New Brexit trade rules covering electric vehicles could cost European manufacturers £3.75bn over the next three years, an industry body has said.
The rules are meant to ensure that EU-produced electric cars are largely made from locally sourced parts.
But manufacturers on both sides of the Channel say they are not ready.
The European Automobile Manufacturers Association (ACEA) also warned the measures could reduce output from EU factories by 480,000 vehicles.
And they said customers would pay the price.
The main problem lies in so-called “rules of origin” which come into force in January. They apply to shipments of cars across the Channel under the terms of the Brexit deal, the UK-EU Trade and Cooperation Agreement.
They will effectively ensure that electric vehicles will need to have batteries produced in either the UK or the EU.
Cars that do not meet the criteria will face 10% tariffs – or taxes – when transported across the Channel, in either direction.
The rules were designed to protect the European industry from cheap imports.
But because battery production in Europe has not ramped up as quickly as expected, carmakers are struggling to meet the new criteria.
It is a serious problem for European manufacturers. The UK is by far their largest export market, with 1.2 million vehicles arriving at UK ports last year. Likewise more cars built in the UK are transported to the EU than any other region.
Steep tariffs could make electric cars more expensive to produce, and potentially push up prices.
The ACEA wants the new rules to be delayed for three years, and it is appealing to the European Commission to take action.
“Driving up consumer prices of European electric vehicles, at the very time when we need to fight for market share in the face of fierce international competition, is not the right move,” said Renault chief executive Luca de Meo, who is also acting as ACEA’s president.
“We will effectively be handing a chunk of the market to global manufacturers,” he added.
For the rules to be pushed back, an agreement would need to be reached between the UK and the EU.
The UK’s Business Secretary, Kemi Badenoch, said last week she was “optimistic” such a deal could be reached.
But in an interview with the Guardian on Friday, the EU’s internal market commissioner Thierry Breton was much less forthcoming.
He said it would be wrong to re-open the Brexit deal to satisfy the motor industry.
“If something has been negotiated, it shouldn’t be changed,” he told the newspaper.
The European Commission said: “Brexit has changed the trade relationship between the UK and the EU, among other things.”
It noted that the Brexit trade deal – the EU-UK Trade and Cooperation Agreement – “is the outcome of a negotiation in which both sides agreed to an overall balance of commitments”.

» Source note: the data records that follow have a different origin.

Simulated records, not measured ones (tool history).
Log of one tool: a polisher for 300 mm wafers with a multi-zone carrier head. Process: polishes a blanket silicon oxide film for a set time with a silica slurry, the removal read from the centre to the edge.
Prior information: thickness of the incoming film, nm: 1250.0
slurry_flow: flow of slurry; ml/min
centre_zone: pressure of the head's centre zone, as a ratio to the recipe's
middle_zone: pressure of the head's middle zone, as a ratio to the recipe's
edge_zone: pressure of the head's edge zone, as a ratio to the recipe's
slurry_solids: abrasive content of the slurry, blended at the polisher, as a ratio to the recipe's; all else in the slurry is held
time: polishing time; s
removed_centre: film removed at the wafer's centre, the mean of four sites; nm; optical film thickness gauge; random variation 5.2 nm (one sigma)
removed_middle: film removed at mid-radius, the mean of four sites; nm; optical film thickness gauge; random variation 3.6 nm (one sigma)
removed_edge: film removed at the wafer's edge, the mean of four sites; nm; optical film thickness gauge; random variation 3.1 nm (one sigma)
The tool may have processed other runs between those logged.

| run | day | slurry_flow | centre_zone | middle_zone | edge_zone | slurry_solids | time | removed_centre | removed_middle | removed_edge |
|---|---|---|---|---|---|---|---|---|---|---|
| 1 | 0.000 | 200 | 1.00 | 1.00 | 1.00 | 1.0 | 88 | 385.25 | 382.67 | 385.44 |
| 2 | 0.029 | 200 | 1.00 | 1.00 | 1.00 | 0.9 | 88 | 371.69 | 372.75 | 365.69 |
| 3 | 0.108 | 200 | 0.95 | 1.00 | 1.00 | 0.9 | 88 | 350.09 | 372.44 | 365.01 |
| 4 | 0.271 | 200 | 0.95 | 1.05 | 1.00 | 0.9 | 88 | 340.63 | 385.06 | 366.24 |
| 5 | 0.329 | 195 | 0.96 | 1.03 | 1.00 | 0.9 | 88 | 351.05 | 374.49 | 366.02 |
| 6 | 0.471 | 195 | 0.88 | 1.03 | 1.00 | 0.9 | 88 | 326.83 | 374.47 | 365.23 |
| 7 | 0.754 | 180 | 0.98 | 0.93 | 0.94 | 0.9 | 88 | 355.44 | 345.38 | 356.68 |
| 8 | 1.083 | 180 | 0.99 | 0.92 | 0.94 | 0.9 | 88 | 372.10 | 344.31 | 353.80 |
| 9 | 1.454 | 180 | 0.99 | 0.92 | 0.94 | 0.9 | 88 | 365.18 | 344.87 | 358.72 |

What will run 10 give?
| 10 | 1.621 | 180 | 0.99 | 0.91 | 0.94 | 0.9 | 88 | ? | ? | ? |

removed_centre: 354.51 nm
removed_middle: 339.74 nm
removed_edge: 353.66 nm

It added that the rules of origin aim to develop a “strong and resilient battery value chain in the EU”.
Sigrid de Vries, the secretary general of ACEA, said it was unsurprising that the industry’s appeals were meeting resistance.
“The European Commission doesn’t want to change anything, it seems, when it comes to Brexit-related topics. It’s politically very sensitive,” she told the BBC.
“We do understand it, and we are not asking to change any of these arrangements in any fundamental way.”
Meanwhile the chief executive of the UK’s Society of Motor Manufacturers and Traders, Mike Hawes, told reporters last week that he thought a deal would be done – but it could be a last-minute affair.
“We are still optimistic an agreement can be reached. It makes common sense,” he said.
“But I can see this going down, like with Brexit, to Christmas Eve, or something like that.”
Trade officials from the EU and the UK are due to meet this week in London. It is not yet known whether the new rules will be on the agenda.